5.7      CORPORATE RECORDS - The minute books of UsCo and Newco Canada are
         complete and accurate, and contain copies of all by-laws and
         resolutions passed by its stockholders and directors since the date of
         its incorporation; all of which by-laws and resolutions have been duly
         passed.

         The share certificate books, registers of stockholders, registers of
         transfers and registers of directors are complete and accurate.
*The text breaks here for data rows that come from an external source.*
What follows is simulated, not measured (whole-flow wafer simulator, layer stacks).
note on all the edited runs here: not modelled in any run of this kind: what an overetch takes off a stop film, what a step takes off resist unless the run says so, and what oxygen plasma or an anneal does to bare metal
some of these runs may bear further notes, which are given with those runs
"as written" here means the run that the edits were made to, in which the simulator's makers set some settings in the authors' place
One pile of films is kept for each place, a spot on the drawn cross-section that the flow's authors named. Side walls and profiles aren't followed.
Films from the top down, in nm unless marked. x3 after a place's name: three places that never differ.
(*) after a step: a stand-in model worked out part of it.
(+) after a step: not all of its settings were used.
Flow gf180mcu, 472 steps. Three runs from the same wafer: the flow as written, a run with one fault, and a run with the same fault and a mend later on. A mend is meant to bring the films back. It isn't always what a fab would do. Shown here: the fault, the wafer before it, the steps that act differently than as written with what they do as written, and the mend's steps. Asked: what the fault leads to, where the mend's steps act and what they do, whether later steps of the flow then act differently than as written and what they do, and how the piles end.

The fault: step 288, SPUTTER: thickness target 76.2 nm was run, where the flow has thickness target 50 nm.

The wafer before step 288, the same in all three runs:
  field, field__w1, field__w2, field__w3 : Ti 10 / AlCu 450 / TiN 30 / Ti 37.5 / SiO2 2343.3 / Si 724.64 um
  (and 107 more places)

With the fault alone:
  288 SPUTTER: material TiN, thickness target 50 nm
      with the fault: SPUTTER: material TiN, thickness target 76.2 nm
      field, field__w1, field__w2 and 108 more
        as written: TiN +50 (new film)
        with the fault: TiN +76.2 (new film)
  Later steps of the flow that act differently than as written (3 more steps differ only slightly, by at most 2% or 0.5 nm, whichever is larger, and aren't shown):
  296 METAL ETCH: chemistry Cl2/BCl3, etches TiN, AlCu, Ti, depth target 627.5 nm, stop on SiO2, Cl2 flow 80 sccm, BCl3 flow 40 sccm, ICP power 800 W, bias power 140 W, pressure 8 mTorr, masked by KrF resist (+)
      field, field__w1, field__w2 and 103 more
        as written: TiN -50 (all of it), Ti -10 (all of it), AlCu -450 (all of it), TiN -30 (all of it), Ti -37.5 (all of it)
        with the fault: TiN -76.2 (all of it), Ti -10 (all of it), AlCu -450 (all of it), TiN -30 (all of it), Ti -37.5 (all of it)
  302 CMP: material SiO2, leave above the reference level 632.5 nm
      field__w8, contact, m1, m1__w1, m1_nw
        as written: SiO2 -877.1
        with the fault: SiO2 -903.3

5.8      APPROVALS AND COMPLIANCE - No consent, notification or approval of any
         regulatory authority or agency having any jurisdiction over Microcell
         or over the property rights and assets of Microcell or of any party to
         any agreement which Microcell is a party or by which any of its
         property, rights or assets are bound or affected, is required to be
         obtained in connection with the execution of this Agreement and all
         ancillary documents hereto or in connection with the performance of
         Microcell's obligations thereunder; the execution of this Agreement and
         all ancillary documents hereto and the performance of the obligations
         hereunder or thereunder by Microcell is not and will not be in
         contravention or in conflict with the constating documents, by-laws or
         the resolutions of its directors or shareholders nor with the
         provisions of any indenture, mortgage, lease, agreement, statute,
         regulation, judgment, decree or order to which Microcell or UsCo is a
         party or by which it or any of its property, rights or assets are bound
         or affected.

5.9      ABSENCE OF CONFLICTING AGREEMENTS ETC. - Save and except as may result
         from the identity of the Purchaser or its attributes or actions, the
         execution and performance of this Agreement as well as of all the
         documents relating thereto shall not (i) place Microcell in a situation
         of default under any agreement, contract or obligation of any kind,
         (ii) result in the creation of, or require the creation of any Lien
         upon the Purchased Shares, (iii) result in the termination,
         cancellation, modification, amendment, or renegotiations of any
         contract, agreement, indenture, instrument or commitment to which the
         Purchased Shares are subject, or (iv) to the knowledge of Microcell,
         give to any Person the right to terminate, cancel, modify, amend, vary
         or renegotiate any contract, agreement, indenture, instrument or
         commitment to which UsCo or Newco Canada is a party.

5.10     RESIDENCE OF MICROCELL - Microcell is a resident of Canada within the
         meaning of the Income Tax Act (Canada).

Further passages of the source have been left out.